Artist: Cosey Fanni Tutti
Venue: Cabinet, London
Exhibition Title: Throbbing Gristle
Date: September 21 – November 4, 2017
Full gallery of images, press release and link available after the jump.
Images courtesy of Cabinet, London. Photos by Mark Blower.
What happens when you re-code commodity exchange from the side of labour, by selling objects back to capital, so to speak, to claim a sense of autonomy for the object in an act of re-circulation. And how does that complicate the performative acts that sex and art produce and their structurally dissimilar passages of labour, as Andrea Fraser investigates, for example, in Untitled (2003)? That is, what happens when acts of (self-) commodification imbricate themselves first as sex and then as art, as different manifestations of goods? Furthermore, how does one define a ‘practice’ within this ramified field–who produces what and what produces who?
The Szabo (2017) and ‘Throbbing Gristle’, Partner, Vol. 1, No. 9, February 1980 (1980)series individually and together problematise claims of authorship and modes of circulation. The Szabo series is a collaboration between Cosey and Szabo the photographer shot in 1977, a bespoke, speculative work intended for wide distribution for a sex industry whose market needs and legal conventions vary worldwide. This is made clear by the variety of poses, costumes and degrees of undress Cosey inhabits or performs, underlining the different modes of appeal and taste the photographs potentially generate. But who finally authors the images first as photographs and then as editorial pages in a publication and now as a work by Cosey Fanni Tutti in 2017? And how do networks of circulation affect the images multiple iterations through context and time?

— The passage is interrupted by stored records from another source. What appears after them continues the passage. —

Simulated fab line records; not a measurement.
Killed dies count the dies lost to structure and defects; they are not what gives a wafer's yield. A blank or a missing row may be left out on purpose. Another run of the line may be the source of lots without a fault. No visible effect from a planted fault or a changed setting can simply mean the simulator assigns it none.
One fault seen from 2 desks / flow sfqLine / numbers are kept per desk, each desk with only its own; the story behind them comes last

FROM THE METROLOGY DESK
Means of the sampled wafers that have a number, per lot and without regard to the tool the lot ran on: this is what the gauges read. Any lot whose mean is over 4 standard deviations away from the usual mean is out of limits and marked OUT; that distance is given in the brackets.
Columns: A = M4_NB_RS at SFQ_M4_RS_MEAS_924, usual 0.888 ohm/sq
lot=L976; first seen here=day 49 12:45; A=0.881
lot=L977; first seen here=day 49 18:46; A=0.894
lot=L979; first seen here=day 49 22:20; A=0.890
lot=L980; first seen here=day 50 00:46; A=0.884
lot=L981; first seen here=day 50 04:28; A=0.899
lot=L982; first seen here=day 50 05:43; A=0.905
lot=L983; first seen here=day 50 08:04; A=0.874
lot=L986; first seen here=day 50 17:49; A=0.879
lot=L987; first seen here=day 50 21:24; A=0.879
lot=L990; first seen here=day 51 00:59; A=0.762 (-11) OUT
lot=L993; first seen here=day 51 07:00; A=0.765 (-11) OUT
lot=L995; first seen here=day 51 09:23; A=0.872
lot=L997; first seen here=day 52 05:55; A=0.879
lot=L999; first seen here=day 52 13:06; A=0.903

Unlike the Szabo series and unlike almost all her other ‘magazine actions’, the images, layout and text in ‘Throbbing Gristle’, seen in situ, in and amongst the pages of the entire magazine, portray Cosey as an artist, as a musician and as a model, creating a cult of celebrity of sorts: a different kind of persona. This disclosure unmoors, at least from the outside, how a practice may be perceived and how, from the inside, labour can be defined, wherein practice is understood as a form-of-life, a way of doing as being, and labour as a social relation. This relation is literally and figuratively embedded in the magazine with its adverts, news, photos, stories and illustrations, a diagram of the sex industry as much as a document of society.
Together, the two series produce multiple temporalities and ways of reading following the logics of circulation and exchange. A magazine is a serial object, a commodity whose value or utility derives from its newsworthiness, the cheapness of its bulk production, the ease of its distribution and availability, until the logic of market obsolescence forces its redundancy with each successive issue. A companion thesis further extends the role of seriality and repetition within the porn magazine itself where a stock set of sexualised narratives, personae, poses, body types, fantasies and desires, clothes, sets and props are structurally reproduced over and over in a rehearsal of the same.
If the two works break down time or interrupt notions of authorship, circulation and commodity formation, what happens when they are read together? What is the relationship between image and text, between the images and the visual blanks or pauses in the frames? What happens spatially when the private practice of consuming porn is made public as art?
Finally, can we speak about a dialectic of sex?